Puppet Concepts by Example: Part 3

John Tucker
5 min readOct 29, 2024

--

This is part of a series of articles starting with Puppet Concepts by Example: Part 1.

Facts

Previously we were able to provide parameters to modules to all nodes or individual nodes, here we explore using facts; from Facts and built-in variables:

Before requesting a catalog for a managed node, or compiling one with puppet apply, Puppet collects system information, called facts, by using the Facter tool. The facts are assigned as values to variables that you can use anywhere in your manifests.

To get the (extensive) list of facts, we run:

# facter -p
aio_agent_version => 8.9.0
augeas => {
version => "1.14.1"
}
cloud => {
provider => "gce"
}
...
os => {
architecture => "amd64",
distro => {
codename => "noble",
description => "Ubuntu 24.04.1 LTS",
id => "Ubuntu",
release => {
full => "24.04",
major => "24.04"
}
},
family => "Debian",
hardware => "x86_64",
name => "Ubuntu",

note: It is interesting that the facts include cloud provider, e.g. Google Container Engine, specific information.

There an extensive list of facts here, let us focus on a familiar one; os.family.

note: In addition to the facts, there are number of Puppet-specific built-in variables, e.g,. we saw one earlier in the hiera.yaml file; ::trusted.certname.

Here we delete the node-specific hiera data file, data/nodes/gue1-jtucker-b-r9sh.us-east1-b.c.alf-testing.internal.yaml.

We create (including the folders) a file os/Debian.yaml with:

---
my_parameterized_module::greet: 'hello Debian'

The data folder is as such:

We update the hiera.yaml; inserting into the hierarchy a per-os item.

---
version: 5
defaults:
# The default value for "datadir" is "data" under the same directory as the hiera.yaml
# file (this file)
# When specifying a datadir, make sure the directory exists.
# See https://puppet.com/docs/puppet/latest/environments_about.html for further details on environments.
# datadir: data
# data_hash: yaml_data
hierarchy:
- name: "Per-node data (yaml version)"
path: "nodes/%{::trusted.certname}.yaml"
- name: "Per-OS data (yaml version)"
path: "os/%{facts.os.family}.yaml"
- name: "Other YAML hierarchy levels"
paths:
- "common.yaml"

With this in place, we get.

# puppet apply /etc/puppetlabs/code/environments/production/
Notice: Compiled catalog for gue1-jtucker-b-r9sh.us-east1-b.c.alf-testing.internal in environment production in 0.04 seconds
Notice: hello Debian
Notice: /Stage[main]/My_parameterized_module/Notify[hello Debian]/message: defined 'message' as 'hello Debian'
Notice: Applied catalog in 0.01 seconds

note: If no matching file in the data/os folder exists, it will fall back to the parameter value in data/common.yaml.

Custom / External Facts

While the list of facts is rather extensive, we often need to create facts to reflect how we organize machines. For example, say we named our machines based on a pattern, [pod]-[role]-[pool]-[hash], and we want to expose the facts: pod, role, and pool.

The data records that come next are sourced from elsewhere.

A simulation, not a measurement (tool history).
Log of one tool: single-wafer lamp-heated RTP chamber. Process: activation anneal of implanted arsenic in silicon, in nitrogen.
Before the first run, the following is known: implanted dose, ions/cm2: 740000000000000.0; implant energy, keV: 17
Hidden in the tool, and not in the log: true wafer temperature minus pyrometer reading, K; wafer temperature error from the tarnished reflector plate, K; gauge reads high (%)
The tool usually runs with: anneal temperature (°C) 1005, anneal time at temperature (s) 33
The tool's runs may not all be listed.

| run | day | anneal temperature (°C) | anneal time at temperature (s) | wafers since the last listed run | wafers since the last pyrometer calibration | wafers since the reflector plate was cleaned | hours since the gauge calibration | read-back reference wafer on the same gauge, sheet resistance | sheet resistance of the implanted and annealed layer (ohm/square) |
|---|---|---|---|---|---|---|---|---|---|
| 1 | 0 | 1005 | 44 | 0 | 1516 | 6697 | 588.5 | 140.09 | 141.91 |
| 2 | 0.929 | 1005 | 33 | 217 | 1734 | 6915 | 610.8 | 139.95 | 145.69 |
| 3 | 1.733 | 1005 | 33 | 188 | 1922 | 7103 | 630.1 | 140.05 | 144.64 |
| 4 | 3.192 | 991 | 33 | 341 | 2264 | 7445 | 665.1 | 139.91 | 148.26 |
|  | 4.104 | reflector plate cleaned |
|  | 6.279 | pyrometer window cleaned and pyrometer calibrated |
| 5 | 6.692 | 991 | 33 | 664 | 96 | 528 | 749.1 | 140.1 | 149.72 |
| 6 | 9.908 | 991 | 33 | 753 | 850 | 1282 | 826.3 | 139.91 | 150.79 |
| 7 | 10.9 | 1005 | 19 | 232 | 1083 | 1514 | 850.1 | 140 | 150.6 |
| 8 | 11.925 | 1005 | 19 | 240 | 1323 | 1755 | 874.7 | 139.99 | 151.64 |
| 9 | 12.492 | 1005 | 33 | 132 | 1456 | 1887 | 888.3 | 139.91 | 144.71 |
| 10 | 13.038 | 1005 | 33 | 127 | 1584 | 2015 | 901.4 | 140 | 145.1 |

One approach is use custom facts as described in Custom facts overview.

You can add custom facts by writing snippets of Ruby code on the primary Puppet server. Puppet then uses plug-ins in modules to distribute the facts to the client.

I have two issues with this approach:

  • Don’t know the Ruby language; and really do not want to
  • It feels a little circular to use modules to deploy facts (which is then often used to control what modules are deployed)

Another approach is external facts as described in External facts where the facts are created outside of Puppet in whatever language one prefers.

Executable facts on Unix work by dropping an executable file into the standard external fact path.

So, here we create a simple Bash script pod-role-pool.sh in the folder /etc/puppetlabs/facter/facts.d (created folders as needed).

#!/usr/bin/env bash

HOSTNAME=$(hostname)
ARRAY_HOSTNAME=(${HOSTNAME//-/ })
echo "pod=${ARRAY_HOSTNAME[0]}"
echo "role=${ARRAY_HOSTNAME[1]}"
echo "pool=${ARRAY_HOSTNAME[2]}"

note: This simplified script assumes the machine is named based on the pattern, [pod]-[role]-[pool]-[hash].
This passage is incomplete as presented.